Today is the hottest August day since 2003. The temperature reached 35 degrees+, yesterday’s visitor, with his chateau in France, regularly has to contend with temperatures of 40 degrees+. I cannot think of anything worse, no wonder that he is having trouble getting his leeks to grow! I made a decision when watering last night (for at least 2 hours) that apart from watering, the garden would be left in peace today. This morning I watered other areas not covered last night for nearly a further two hours. We are now up to peak watering, 3 to 4 hours a day…you do not want to water at this level for too long, it is not sustainable on many levels, thank goodness my caring duties have reduced otherwise I would be watering or looking after elderlies 24/7! I’m intending to spend the day sorting through files in the music room.

Aideen is continuing with her dried flower experiments. She picked a variety of blooms and tied them in bunches and hung them upside down from the ceiling in the corner of the extension.



I am taking the opportunity today, as less is going on in the garden, to wax lyrical about the pumpkin patch. Growing squash and pumpkins is one of the most valuable things you can do in a veg garden. The fruit can be used in so many ways and can be stored so brilliantly. This is why they are such a staple crop in countries like Canada which suffer from severe winters, lots of houses in countries like this have a basement root cellar.
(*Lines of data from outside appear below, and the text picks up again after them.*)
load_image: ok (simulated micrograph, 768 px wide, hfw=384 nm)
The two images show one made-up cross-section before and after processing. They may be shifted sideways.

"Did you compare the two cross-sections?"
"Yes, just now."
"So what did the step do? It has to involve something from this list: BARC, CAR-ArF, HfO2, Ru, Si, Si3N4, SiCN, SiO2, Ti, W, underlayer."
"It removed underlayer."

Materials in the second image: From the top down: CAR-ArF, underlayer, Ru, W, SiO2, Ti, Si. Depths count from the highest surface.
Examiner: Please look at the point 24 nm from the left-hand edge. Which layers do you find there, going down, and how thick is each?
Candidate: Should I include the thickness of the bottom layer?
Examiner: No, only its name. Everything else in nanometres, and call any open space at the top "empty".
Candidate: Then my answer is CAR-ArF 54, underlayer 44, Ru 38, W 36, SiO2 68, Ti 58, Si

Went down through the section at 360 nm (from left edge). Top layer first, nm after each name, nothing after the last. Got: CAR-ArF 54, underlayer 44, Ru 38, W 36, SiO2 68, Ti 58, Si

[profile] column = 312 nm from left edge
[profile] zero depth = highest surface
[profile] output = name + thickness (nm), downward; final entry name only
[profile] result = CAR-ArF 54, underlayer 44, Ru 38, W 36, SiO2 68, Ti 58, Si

The squash/pumpkin patch is now filled with leaves…it is now clear why I need the canes to help me water. There are already some magnificent butternut squash and plenty of pumpkins, the biggest is an off-white Polar Bear pumpkin which is fabulous. The leaves are swirling around the new sculpture which is very effective. I talk to the plants without a second thought and the pumpkins, in particular, require a lot of guidance. I can often be seen gently lifting a long tendril/branch and placing it in the right direction saying something like ‘No…not this way, that way, there’s a good butternut!’. This is because however big your pumpkin patch is, it is never big enough. The arms of the plant sneak under the fence, down the path and into the tunnel! If I ever sat in my chair for longer than 5 minutes they would entwine my legs.



I am back outside before 6pm watering and then collecting things for tonight’s dinner…borlotti beans, runner beans, broccoli and two bright red chilies. I am making a type of cassoulet with sausages, bacon and beans which will also contain chillies, pepper and mushrooms. Served with baked potatoes and runner beans and broccoli. As will be noted, the heat does not affect appetite in the McHugh house!